80 % Gros Manseng and 20 % Lauzet, crushed and destemmed then macerated on skins for 13 hours before pressing. Cool-fermented in stainless steel, with partial malolactic conversion, then matured on lees in tank for 5 months.
The fruit for this wine is actually grown within the appellation of Jurançon, but the vines at this site are planted at 3 000 vines per hectare, whereas the appellation Jurançon requires planting at 5 000 vines per hectare. Hence the Vin de France appellation.
'A very beautiful intensity, the nose reveals aromas of white flesh fruits along with notes of citrus and spices. In the mouth, the round and supple attack leads into a complex palate of fruity and exotic flavors. A wine of conviviality and pleasure to be appreciated as an aperitif or at the beginning of a meal. Tapas, Sushi, Brunch.' Winemaker's note.
The appellation Jurançon is well-loved by sommeliers and found in all the best restaurants of France and around the world, yet sadly it remains off the radar for many wine lovers. Not so nearly 500 years ago when the future King of France Henry IV, was baptised in Pau with the traditional garlic and a spoonful of Jurançon wine. That year was 1553 and just five years later in 1558 a small rural property was entered into the register of lands under the name Caussapé. And it was on this property in 1980, then his parents’ farm, that Henri Ramonteau established Domaine Cauhapé.
Since those beginnings on just one hectare, Henri has built up the estate to today’s area of 43 ha and become the most renowned producer of Jurançon wines, both dry and sweet. Here, only half an hour west of Pau and 100 km from Biarritz, Domaine Cauhapé enjoys a temperate Atlantic climate in the rain-shadow of the Pyrenées. With the warm, dry föhn wind blowing in from the south and ventilating the vineyard, botrytis is not a factor. The sweet wines are made from late-harvested fruit picked from October onwards, in some years all the way into January, resulting in wines of great complexity and purity.

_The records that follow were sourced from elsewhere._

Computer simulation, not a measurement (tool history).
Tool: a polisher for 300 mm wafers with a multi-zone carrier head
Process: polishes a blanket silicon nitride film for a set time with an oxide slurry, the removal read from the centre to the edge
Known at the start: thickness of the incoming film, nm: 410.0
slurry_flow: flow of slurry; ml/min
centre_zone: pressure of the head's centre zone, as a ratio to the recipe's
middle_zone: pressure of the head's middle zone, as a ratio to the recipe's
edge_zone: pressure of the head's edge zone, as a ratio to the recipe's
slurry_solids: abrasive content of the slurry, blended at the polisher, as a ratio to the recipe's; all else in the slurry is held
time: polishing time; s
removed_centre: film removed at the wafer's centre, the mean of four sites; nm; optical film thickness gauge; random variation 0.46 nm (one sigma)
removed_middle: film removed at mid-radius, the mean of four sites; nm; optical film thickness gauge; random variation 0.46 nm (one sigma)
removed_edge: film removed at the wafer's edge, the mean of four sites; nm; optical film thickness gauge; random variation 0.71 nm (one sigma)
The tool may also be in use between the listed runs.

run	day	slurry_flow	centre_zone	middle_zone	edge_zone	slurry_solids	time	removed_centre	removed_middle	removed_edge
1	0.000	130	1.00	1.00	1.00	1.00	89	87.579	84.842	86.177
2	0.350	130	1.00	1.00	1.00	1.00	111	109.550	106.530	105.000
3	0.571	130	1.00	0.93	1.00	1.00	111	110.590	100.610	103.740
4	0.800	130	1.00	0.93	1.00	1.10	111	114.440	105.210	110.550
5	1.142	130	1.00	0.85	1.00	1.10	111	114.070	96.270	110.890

The estate is planted substantially to the exotic native varieties, Gros Manseng and Petit Manseng, whilst Henri has also set about reviving three other old native varieties: Camaralet de Lasseube, Lauzet and Courbu Blanc. All vine work is done by hand and all the fruit is hand-harvested and hand sorted. The sweet wines are picked in successive tries. Vinification is done in a mix of stainless steel and barrel, depending on the cuvée, but it’s Henri’s famously meticulous nature that underwrites the legendary status of the wines.